Bracing up for monsoon, BMC extends drain outfalls, keeps dewatering pumps ready

Learning from the flooding in many parts of south Mumbai abutting the coastal road project area last year, the Brihanmumbai Municipal Corporation (BMC) is extending existing storm water drain outfalls for free flow of rainwater, besides keeping the high-power dewatering pumps ready.

For the coastal road project, the BMC has so far reclaimed 88 hectares along the western coast, pushing the existing coastline to about 100-meters towards the sea.

Last year, areas like Priyadarshini Park, Tata Garden, Breach Candy and Worli witnessed flooding during the monsoon. While residents had alleged that flooding was caused by the ongoing coastal road work, the BMC had denied the allegations.

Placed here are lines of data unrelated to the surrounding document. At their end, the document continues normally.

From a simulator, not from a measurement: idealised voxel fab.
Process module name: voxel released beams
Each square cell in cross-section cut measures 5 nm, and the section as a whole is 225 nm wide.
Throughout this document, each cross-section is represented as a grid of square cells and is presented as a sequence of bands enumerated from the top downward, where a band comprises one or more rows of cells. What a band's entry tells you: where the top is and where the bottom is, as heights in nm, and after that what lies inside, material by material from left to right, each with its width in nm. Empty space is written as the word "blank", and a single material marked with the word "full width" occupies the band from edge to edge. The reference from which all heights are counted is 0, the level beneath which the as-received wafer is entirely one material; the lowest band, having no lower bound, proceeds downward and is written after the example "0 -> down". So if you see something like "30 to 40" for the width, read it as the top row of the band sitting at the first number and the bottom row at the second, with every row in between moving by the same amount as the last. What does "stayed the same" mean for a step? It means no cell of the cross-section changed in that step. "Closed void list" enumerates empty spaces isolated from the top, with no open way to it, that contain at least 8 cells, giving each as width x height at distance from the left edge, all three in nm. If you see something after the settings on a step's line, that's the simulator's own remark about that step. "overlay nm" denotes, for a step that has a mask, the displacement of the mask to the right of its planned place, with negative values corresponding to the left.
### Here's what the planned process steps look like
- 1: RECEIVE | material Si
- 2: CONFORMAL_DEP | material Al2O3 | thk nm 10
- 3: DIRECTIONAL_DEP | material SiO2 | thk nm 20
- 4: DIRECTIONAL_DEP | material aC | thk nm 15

“We are extending all existing storm water drain outfalls falling in the coastal road project area. Wherever extension of drains is not completed before monsoon, we will keep high-power dewatering pumps in case there is flooding,” said a senior official from the BMC.

V S Nighot, chief engineer, coastal road department, confirmed the development but refused to share further details.

According to the officials, there are at least 13 major existing storm water drains outfalls passing through the 10.58-km coastal road stretch, from Princess Street Flyover, Marine Drive to Worli end of Bandra-Worli sea link. About 17 small minor drain pipelines and peripheral drains will also be maintained.

The BMC will also keep 15 major dewatering pumps on standby in case of heavy rains. Officials said these pumps will be kept at Breach Candy, Tata Garden and Worli. Besides, a 24-hr control room will be set up to deal with any flooding-related problem.

The BMC officials said they are trying to finish the pre-monsoon work before the first week of June. “All precautions will be taken to ensure no flooding takes place,” said an official.

Last week, Guardian Minister Aaditya Thackeray held a review meeting with the coastal road department officials and assistant municipal commissioners of three wards under whose jurisdiction the work is on. He instructed that all existing storm water drain outfalls and open drains in the coastal road project areas should be cleared so that flooding does not takes place.

Last year, on August 5 and September 23, south Mumbai, which usually does not see waterlogging, saw flooding in many areas. Breach Candy, Pedder Road, Worli Seaface and Worli Naka areas remained flooded for hours. Residents and activists blamed the coastal road work that “blocked drains and caused flooding”.

Environmentalist Debi Goenka had written to the Maharashtra Coastal Zone Management Authority, alleging that reclamation carried out for the coastal road had blocked drains in that area. He had sought measures to stop flooding along the coastal road coastline.

Earlier, a consultant, appointed for peer review of a detailed project report (DPR) for the coastal road, had warned of flooding in south Mumbai. In 2016, the peer review consultant, Frischmann Prabhu Pvt Ltd, had said the flood risk assessment was not done for the coastal road.

The report had said, “There is a danger that flood risk problems could be increased if existing drainage routes are compromised by the reclamation. This could occur either by the introduction of undersized structures or failures to identify existing drainage routes. It is recommended that DPR should include information related to existing surface water drainage systems in the form of a flood risk assessment.”